Wigan Album
Graves and Monuments
14 CommentsPhoto: Rev David Long
Item #: 34087
Is that how The Oddfellows Hall in Standish got it’s name?
I was only a young girl when I worked in a chemists in Standish but I remember a lot of names of roads from the prescriptions we used to get in, and there was a Bentham Road....would it have been named after William Bentham, I wonder?
Indeed, Linda. You'll notice William's son, Robert George, is also commemorated on the headstone - being killed in WW1. He would probably have been named on the Lodge's Roll of Honour, which listed all members who served and all who died in the war. It was unveiled in the Black Bull pub, presumably with sentiments such as 'They will be held in everlasting remembrance' in 1922... but has disappeared. Whether it was still around when the Oddfellows quit their Hall in Church Street, and was taken away for safety... or left to its fate, is unknown. I only know about it because of the report of its unveiling in the Wigan Observer of the time.

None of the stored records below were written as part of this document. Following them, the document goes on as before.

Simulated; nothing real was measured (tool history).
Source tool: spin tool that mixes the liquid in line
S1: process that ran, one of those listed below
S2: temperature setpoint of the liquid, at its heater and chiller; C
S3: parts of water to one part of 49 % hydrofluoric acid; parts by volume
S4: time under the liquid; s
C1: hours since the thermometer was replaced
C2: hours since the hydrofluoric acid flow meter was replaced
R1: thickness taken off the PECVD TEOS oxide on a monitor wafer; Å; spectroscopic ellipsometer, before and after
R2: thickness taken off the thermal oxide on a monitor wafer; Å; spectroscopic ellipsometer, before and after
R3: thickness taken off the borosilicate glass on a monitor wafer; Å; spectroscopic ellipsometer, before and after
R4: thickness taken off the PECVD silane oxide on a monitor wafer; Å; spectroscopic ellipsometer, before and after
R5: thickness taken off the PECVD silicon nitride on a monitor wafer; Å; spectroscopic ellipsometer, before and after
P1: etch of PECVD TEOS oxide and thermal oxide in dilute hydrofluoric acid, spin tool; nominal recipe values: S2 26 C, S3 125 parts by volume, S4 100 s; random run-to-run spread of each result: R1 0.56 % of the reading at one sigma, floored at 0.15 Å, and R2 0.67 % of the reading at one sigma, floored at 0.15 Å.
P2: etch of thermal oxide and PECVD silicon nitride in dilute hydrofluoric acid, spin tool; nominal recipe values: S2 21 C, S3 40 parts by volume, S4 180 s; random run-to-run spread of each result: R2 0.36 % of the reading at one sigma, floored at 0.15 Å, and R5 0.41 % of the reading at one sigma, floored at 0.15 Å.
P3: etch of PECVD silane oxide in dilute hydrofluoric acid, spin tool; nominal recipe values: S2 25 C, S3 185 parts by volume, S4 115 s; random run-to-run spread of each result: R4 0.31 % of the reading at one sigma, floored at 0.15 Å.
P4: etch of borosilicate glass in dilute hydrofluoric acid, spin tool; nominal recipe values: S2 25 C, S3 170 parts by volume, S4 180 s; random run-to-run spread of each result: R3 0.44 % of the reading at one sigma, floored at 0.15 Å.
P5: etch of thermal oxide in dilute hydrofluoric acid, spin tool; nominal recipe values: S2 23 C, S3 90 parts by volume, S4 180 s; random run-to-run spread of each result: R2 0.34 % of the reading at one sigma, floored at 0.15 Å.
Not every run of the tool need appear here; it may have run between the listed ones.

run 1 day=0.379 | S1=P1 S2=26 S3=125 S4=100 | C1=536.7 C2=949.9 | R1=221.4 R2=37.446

IRENE. Bentham Rd was named after the family that owned the land it was built on, they were farmers, the farmhouse Broomfield House on Bradley Lane is still occupied. If you remember the Palace Cinema on High Street in Standish the Bentham's owned that.
Thankyou Roy. It was 1970-1973 when I worked at the chemists and I don't recall a cinema at all. I worked on High Street so the cinema must have gone by then.
Irene if my memory serves me right, when you came out of the chemists and turned left, go forward and I think the first street on the left was Smalley Street and the pictures was on the opposite corner.
Hi Irene, i thought after i had posted that it was probably before your time.
Linma, sorry you're quite a way off with Smalley Street, the cinema was on the corner of Cross Street and High Street.
Roy, you’re right and I’m wrong, it’s an age thing.
Curious thing about the Bentham name - St Wilfrid's Registers show the name as Bentam in the 17th Century (when their online Registers begin) - but it becomes Bentham in the 18th century - with some Marriages recording Benthom in the 1720s only.
Hi David, having spent more than twenty years tracing my family tree going back to the 1200's and beyond and accumulating hundreds of copies of church documents which include many alternative and misspellings of surnames, it was obvious that in many cases the 'person' involved could neither read nor write, therefore, although they knew their name they couldn't spell it and the cleric wrote what he heard or thought he had heard or his version of the name. An example of one of my own surname mistakes was the marriage of my 8th Gt Grandfather Henry Huxley in 1671 his name in the Shropshire Parish Records became Huksly.
Roy
I have noticed the same with place names but I then wonder what is the correct spelling if it kept changing
Hello Roy and Tom,can you imagine how many misspellings there's been about my my maiden name...McGovern.
The Oddfellows Hall was on Church Street Standish, recently demolished to make a car park for and at the back of the Vet's on the High Street, there is an alleyway through from Potters Bar carpark . Some of the stones with names on are set into the carpark wall.